What app is that?
Battery Logger on the mac app store
What app is that?
Hey all - just had my second call with Apple. They asked me to run the following script below to check if the hardware is faulty. I did it as instructed and got more than 17 hours out of my battery (u are not allowed to touch anything during the run). After I sent over the file to them they told me it is definitely not a hardware problem, clearly a software problem.
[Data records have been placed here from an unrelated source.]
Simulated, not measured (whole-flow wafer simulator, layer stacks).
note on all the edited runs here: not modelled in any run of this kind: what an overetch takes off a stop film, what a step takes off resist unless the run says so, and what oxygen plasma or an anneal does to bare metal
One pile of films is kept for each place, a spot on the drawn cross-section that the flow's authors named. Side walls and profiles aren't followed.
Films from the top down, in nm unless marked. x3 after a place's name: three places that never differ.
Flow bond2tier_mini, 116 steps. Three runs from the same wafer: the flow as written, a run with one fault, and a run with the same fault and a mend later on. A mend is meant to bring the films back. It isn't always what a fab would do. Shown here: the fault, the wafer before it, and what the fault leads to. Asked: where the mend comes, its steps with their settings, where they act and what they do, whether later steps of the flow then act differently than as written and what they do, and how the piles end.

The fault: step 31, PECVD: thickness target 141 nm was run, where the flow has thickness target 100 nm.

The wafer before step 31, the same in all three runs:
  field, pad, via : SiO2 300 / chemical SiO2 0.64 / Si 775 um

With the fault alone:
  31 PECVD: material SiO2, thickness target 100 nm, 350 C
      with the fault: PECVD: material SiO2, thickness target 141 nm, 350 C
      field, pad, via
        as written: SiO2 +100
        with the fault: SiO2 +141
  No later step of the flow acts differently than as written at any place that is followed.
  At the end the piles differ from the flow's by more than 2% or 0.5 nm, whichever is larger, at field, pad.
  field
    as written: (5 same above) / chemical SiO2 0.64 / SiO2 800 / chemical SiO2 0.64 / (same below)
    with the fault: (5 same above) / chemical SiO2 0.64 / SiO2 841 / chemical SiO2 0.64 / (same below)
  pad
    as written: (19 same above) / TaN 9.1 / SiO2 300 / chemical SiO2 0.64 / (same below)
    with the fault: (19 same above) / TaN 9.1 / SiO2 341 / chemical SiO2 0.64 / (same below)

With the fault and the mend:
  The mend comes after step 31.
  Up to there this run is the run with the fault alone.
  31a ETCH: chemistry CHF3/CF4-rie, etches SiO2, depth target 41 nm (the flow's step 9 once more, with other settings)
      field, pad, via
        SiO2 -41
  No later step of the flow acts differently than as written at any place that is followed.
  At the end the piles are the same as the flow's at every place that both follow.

Thank you for your patience. As discussed during our call please follow the steps below:
1) Please charge the battery to full / 100%
2) Set the display brightness to 50%
3) Ensure Wi-Fi is on and Bluetooth is off
4) Remove any external devices.
5) Make sure nothing is running on the machine and it is set not to dim the screen. Turn display off after: Never
6) Disable sleep and screen saver.
7) Disable any background processes such as Time Machine backup or third-party background applications, file sharing, internet sharing, and so on.
8) Close all other windows / applications except Terminal.
9) In Terminal, enter the following line and hit Return:
pmset -g rawlog >> ~/Desktop/pslog.out
Run it for yourself and see if you get more than 15 hours out of the battery to exclude the potential of a faulty hardware.
been there done that
in regular use, whats your battery life that you get?
Because last time someone didn't take charge of their issues, they got booted out (maps anyone).Okay, so I've been in contact with Craig Federighi via an 8-email chain since I did a cross-country flight where my MBP lasted 3.5 hours at 25% brightness with nothing but Safari, Mail, and iTunes open. dGPU was for sure not engaged, and I had 3-4 tabs open in Safari. Reddit, Twitter, MacRumors forums.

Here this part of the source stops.